In one of the previous articles I discussed performance of the three methods to implement an anti-join in MySQL.
Just a quick reminder: an anti-join is an operation that returns all records from one table which share a value of a certain column with no records from another table.
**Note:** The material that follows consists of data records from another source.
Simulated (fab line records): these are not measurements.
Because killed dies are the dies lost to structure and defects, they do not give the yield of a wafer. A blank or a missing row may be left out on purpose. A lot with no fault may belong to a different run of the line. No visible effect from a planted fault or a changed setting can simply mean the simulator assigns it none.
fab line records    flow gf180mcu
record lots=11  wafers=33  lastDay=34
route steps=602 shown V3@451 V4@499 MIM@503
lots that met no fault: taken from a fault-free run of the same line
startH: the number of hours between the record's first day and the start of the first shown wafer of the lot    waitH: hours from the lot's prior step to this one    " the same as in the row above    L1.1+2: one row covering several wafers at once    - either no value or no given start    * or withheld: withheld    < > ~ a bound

In SQL, there are at least three methods to implement it:
LEFT JOIN / IS NULL
SELECT o.* FROM outer o LEFT JOIN inner i ON i.value = o.value WHERE i.value IS NULL
NOT IN
SELECT o.* FROM outer o WHERE o.value NOT IN ( SELECT value FROM inner )
NOT EXISTS
SELECT o.* FROM outer o WHERE NOT EXISTS ( SELECT NULL FROM inner i WHERE i.value = o.value )
When inner.value
is marked as NOT NULL
,
all these queries are semantically equivalent and with proper
indexing have similarly optimized execution plans in
MySQL.
Now, what if inner.value
is not nullable and does
contain some NULL
values?
Let’s create some sample tables:
Table
creation details
CREATE TABLE filler ( id INT NOT NULL PRIMARY KEY AUTO_INCREMENT ) ENGINE=MyISAM; CREATE TABLE t_inner ( id INT NOT NULL PRIMARY KEY, val INT, stuffing VARCHAR(200) NOT NULL, KEY ix_inner_val (val) ) ENGINE=MyISAM DEFAULT CHARSET=utf8; CREATE TABLE t_outer ( id INT NOT NULL PRIMARY KEY, val INT, stuffing VARCHAR(200) NOT NULL, KEY ix_outer_val (val) ) ENGINE=MyISAM DEFAULT CHARSET=utf8; DELIMITER $$ CREATE PROCEDURE prc_filler(cnt INT) BEGIN DECLARE _cnt INT; SET _cnt = 1; WHILE _cnt <= cnt DO INSERT INTO filler SELECT _cnt; SET _cnt = _cnt + 1; END WHILE; END $$ DELIMITER ; START TRANSACTION; CALL prc_filler(1000000); COMMIT; INSERT INTO t_inner SELECT id, NULLIF(CEILING(RAND(20100527) * 100000), 100000), RPAD('', 200, '*') FROM filler; INSERT INTO t_outer SELECT id, NULLIF(CEILING(RAND(20100527 << 1) * 100000), 100000), RPAD('', 200, '*') FROM filler;
There are two identical MyISAM tables. Each of
the tables contains 1,000,000 random values from
1 to 99,999 and also some
NULL
values. There is an index on value
in both tables.
Now, let’s check the queries.
NOT EXISTS
SELECT SUM(LENGTH(stuffing)), COUNT(*) FROM t_outer o WHERE NOT EXISTS ( SELECT NULL FROM t_inner i WHERE i.val = o.val )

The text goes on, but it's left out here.